DON'T MAKE ME REMEMBER THOSE SURVIVORS!!!goldenheart323 said:Don't forget about Dead Rising survivors.
I once saw 2 of them get stuck by continually walking into each other in a wide open space. They were face to face and both trying to walk forward. Neither tried turning. They stayed that way until I finally hit one. They also have no qualms about shooting you when a zombie is near you. I've also seen them run right into a horde of zombies when there was a clear path around them.
Fallout 3 AI seemed decent to me. I had a couple followers and they actually had pretty good aim. They'd even spot an enemy before I did at times. However, I haven't dealt with it much. Perhaps I just got very lucky.
Bastards. I loved the injured ones, or the scared or old because you can lead them. But I'd normally carve a path for them, fetch them, then bring them back through the path. Except they never seemed to care about my ideas, they just fucked off and did their own thing.
Let's see...
Favourite Dead Rising Survivor Tricks Include -
Just sitting down and crying.
Running at zombies with open arms.
Shooting Frank West.
Shooting each other.
Running in front of you when you're killing zombies with a sledge hammer.
Taking on Cultists by themselves.
Just drifting off behind you vaguely, not bothering to keep up.
Stopping for no reason.
Traveling off on their own paths after dropping their weapons.
Being utter fuckheads even after you've rescued them.

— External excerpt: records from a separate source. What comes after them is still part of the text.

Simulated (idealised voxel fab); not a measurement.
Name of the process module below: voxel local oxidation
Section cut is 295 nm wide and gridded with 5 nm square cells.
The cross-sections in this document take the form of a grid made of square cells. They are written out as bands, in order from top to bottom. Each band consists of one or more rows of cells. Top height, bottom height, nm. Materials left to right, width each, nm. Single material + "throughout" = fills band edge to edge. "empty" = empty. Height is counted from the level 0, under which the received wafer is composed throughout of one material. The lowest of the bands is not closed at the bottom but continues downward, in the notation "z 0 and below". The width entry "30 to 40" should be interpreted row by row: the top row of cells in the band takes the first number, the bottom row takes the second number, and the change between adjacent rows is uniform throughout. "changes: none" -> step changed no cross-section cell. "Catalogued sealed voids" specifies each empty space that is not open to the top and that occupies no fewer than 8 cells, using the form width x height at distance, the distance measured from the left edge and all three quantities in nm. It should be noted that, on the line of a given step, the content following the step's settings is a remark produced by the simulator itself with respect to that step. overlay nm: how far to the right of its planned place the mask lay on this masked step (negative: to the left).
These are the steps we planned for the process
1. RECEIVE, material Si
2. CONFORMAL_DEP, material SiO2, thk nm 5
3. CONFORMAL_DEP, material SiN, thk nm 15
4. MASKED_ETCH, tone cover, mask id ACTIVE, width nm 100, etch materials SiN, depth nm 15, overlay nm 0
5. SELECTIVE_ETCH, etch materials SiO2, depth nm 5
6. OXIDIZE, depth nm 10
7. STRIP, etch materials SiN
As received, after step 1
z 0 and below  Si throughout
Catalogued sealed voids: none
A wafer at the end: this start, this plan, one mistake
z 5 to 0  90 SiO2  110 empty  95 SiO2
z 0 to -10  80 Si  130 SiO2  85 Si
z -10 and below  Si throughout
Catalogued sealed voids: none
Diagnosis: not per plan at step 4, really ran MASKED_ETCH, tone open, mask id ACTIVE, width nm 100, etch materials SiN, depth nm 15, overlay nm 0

Only two or three competent Survivors in the whole game, although messing with them in photos is hilarious. Things like getting an upskirt on the old fat woman is labeled as "Horror".
I once hid those Survivors from the Cinema, after the Cult Fight, and just went to town with my mini-chainsaws. I destroyed every zombie and Cultist left. When I got back, one fucking zombie had killed them all, and not one of them had used the weapons I gave them.